The Miracles of Prato
Set in 15th-century Italy, The Miracles of Prato relates the fictionalized story of the scandalous romance between real-life Renaissance painter and Carmelite monk Fra Filippo Lippi and Lucrezia Buti, the young woman who fled the Convent of Santa Margherita in Prato to be with him. As the narrative opens in Prato, Lippi, smitten by Lucrezia’s beauty, arranges for the girl to sit for him so he might paint her face as that of the Madonna he is creating as part of an important altarpiece. Of course they fall in love. Then Lucrezia is raped by Santa Margherita’s prior general, she and Lippi elope, Lucrezia bears him a son (Filippino Lippi, who apprenticed with Sandro Botticelli and became a great Renaissance painter in his own right), and a sacred relic goes missing.
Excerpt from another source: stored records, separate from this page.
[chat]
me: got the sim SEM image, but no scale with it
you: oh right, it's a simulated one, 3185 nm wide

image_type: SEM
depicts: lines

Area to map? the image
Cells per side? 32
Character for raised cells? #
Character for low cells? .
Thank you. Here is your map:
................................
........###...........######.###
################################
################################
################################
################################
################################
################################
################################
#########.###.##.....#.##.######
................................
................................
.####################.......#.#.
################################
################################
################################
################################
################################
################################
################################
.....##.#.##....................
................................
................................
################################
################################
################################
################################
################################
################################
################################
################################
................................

Quattrocentro Italy abounds with tantalizing gossip regarding its rich and famous, be they private citizens or renowned artisans. In his Lives of the Artists, Giorgio Vasari writes that Fra Filippo Lippi, a great “sensualist,” would stop at nothing to gratify his immediate longings. Knowing this, a patron once locked Lippi in a room to ensure that the artist would complete a painting for him. In answer, Lippi tied some bed sheets together and escaped by the window to follow his lustful inclinations. Although the novel is well written, particularly when the authors describe the artist at work with his brush, with such a hot-blooded protagonist to draw from and an almost empty slate to work with, Miracles seemed to me curiously tepid and lackluster rather than a compelling story made of blood and bone.